SINGAPORE (Bloomberg) - Goldilocks Investment Co, a major shareholder of Noble Group, sued the company and executives, including founder Richard Elman, in the Singapore High Court, alleging the trader inflated profits to raise money, according to a copy of a filing just hours before Noble defaults.
The suit also alleges management paid themselves inflated salaries, and then tried a cover-up when the accounts came under increased scrutiny, according to a copy of the case filed by Morgan Lewis Stamford and seen by Bloomberg. As well as Elman, the defendants include chief executive officer Will Randall, chairman Paul Brough, and chief financial officer Paul Jackaman.

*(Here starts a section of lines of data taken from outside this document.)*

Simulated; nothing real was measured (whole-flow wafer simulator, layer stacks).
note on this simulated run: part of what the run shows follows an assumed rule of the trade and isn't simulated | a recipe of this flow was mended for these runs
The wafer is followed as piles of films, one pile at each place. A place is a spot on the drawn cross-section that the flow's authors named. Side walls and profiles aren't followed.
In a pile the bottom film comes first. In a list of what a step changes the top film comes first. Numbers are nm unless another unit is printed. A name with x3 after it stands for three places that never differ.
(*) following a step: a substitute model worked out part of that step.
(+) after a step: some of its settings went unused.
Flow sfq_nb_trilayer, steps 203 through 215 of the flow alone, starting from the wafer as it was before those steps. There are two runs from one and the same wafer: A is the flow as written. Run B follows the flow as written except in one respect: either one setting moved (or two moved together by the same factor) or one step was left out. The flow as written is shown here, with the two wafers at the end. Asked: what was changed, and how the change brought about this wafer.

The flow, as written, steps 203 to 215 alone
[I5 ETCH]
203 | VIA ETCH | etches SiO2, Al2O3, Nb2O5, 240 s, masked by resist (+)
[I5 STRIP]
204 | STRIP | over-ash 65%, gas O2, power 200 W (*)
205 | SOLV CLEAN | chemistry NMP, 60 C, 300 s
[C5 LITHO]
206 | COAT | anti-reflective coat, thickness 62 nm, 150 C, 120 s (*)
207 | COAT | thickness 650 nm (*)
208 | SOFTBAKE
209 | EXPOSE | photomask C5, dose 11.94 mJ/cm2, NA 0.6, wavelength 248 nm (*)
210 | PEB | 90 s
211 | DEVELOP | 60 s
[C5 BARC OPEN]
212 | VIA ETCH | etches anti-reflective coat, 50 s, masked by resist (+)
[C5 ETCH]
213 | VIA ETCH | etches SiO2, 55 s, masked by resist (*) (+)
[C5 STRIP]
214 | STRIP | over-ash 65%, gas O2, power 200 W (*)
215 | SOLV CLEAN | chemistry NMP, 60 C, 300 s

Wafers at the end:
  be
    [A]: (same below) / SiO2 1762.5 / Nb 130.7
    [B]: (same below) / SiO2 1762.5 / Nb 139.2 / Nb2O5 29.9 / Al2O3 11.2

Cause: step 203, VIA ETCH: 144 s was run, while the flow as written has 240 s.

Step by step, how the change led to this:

Goldilocks is seeking relief from Hong Kong-based Noble Group on behalf of shareholders, including about US$169 million (S$223 million) paid to executives between 2011 and 2017, as well as any interest and damages assessed by the court, according to the lawsuit.
The 72-page filing cites allegations made by long-time Noble Group critic Iceberg Research.
Goldilocks also wants a declaration from the court that the defendants breached their fiduciary duties.
External media representatives for Noble in Singapore and London couldn't immediately comment on the lawsuit.
Noble Group, once Asia's largest commodity trader, is teetering on the brink of collapse following a crisis that started three years ago when Iceberg began publishing critiques of the company's accounting.
Executives led by Brough are now trying to push through a restructuring plan that will hand control to a group of senior creditors. The company, which has posted billions in losses, has said it doesn't intend to pay a 2018 bond that falls due on Tuesday (March 20).
Goldilocks began building up its equity holding in Noble Group last year, plowing in funds even after the trader had faced criticism.
In January, Goldilocks urged the Singapore regulator to probe the trader's actions, saying that there were grounds for an investigation into Noble, its directors and management. It has also been vocal in opposing the restructuring proposal.
The lawsuit from Goldilocks may be another significant hurdle for the restructuring process, which faces approvals from bondholders as well as shareholders. The company has outlined a tentative timetable that stretches through to late July for the planned overhaul.
In the lawsuit, Goldilocks said some of the defendants "relied on the inflated profits and balance sheet to raise capital through bond and right issues on the SGX (Singapore Exchange) and borrowing from financial institutions", according to the filing.
"We confirm that our client has commenced proceedings in the Singapore High Court," said Daniel Chia, a Morgan Lewis Stamford lawyer acting for Goldilocks.